I take that back. I would much prefer Stouffers.

If you have a reserved sleeper car (and are paying up to 5 times the amount in coach), you are usually allowed to bring your own beer or wine to the dining car, and you are allowed to drink it up unabated while in your sleeper room.

No such luxury is afforded coach, at the mercy of the concessions folks on the train, forced to choose mediocre beer and wine at criminally inflated prices.

Maybe Vice President Biden can address this too in his second term, or his first term as president (it's never too late, Joe!).

Eastbound RTA Red-line out of Hopkins Int'l.


11 Southbound.

After Dunsmuir, I figured I could no longer keep dimming the screen to my laptop without inevitably waking someone. I knew I had a couple of hours until Redding.

Redding was always trouble.

Switchyard outside of JFK in Queens, NY.

Redding, California.

Turtle Bay on the Sacramento River features a charming museum and hiking trail featuring the area's riparian environment. Spanning the river is the stunning Sundial Bridge. Redding is the county seat of Shasta County and the fourth largest city in the Sacramento Valley. Summers are hot and vacationing Northern Californians like to dip into the river or nearby Whiskeytown Lake (best name ever?).
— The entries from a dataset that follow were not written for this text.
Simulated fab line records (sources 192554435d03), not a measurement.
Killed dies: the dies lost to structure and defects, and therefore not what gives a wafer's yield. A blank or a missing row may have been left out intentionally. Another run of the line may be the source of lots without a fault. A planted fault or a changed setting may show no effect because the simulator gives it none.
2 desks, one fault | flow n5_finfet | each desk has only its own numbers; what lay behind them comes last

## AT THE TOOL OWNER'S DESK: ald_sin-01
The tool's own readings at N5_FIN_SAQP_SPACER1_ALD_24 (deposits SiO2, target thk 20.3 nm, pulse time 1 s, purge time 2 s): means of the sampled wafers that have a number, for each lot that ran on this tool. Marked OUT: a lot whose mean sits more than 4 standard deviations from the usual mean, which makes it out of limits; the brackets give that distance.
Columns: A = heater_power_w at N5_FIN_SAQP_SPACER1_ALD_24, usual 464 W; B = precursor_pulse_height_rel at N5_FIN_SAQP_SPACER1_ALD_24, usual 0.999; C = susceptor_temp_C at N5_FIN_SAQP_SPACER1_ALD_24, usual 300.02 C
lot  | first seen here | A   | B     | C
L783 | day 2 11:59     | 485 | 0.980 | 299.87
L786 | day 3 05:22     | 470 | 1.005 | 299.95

Redding also has it's share of bad press: an depressed area with high unemployment, high rates of methamphetamine and OxyContin addiction, high crime rate (especially regarding violence and sexual assault against women).

Dangerous contraband.
Redding passes by unseen at night, the last major whistle stop in the dead black of night before the 11 Southbound continues on toward dawn and civilization.

Oftentimes passengers embarking and departing in Redding are of the sort my hippy friends refer to as "shady."

Lucky for me my neighbor embarking at Redding, aside from nudging me half awake so I could adjust my legs (sprawled across the row that had been left empty since Klamath Falls), fell promptly into deep sleep.

A troublesome newly embarked passenger, a woman in her late 40s, could be heard chasing down a conductor with questions and complaints. The questioning and complaining drew closer and closer still until to my horror she settled in directly behind me. Close enough to smell the tequila on her breath.

I am not prone to violence but many murderous scenarios were entertained in the theatre of my now wide-awake mind's eye after she first tapped me awake (for the offense of snoring) and continued to complain at any movement throughout the cabin (it's a train, lady, they're noisy).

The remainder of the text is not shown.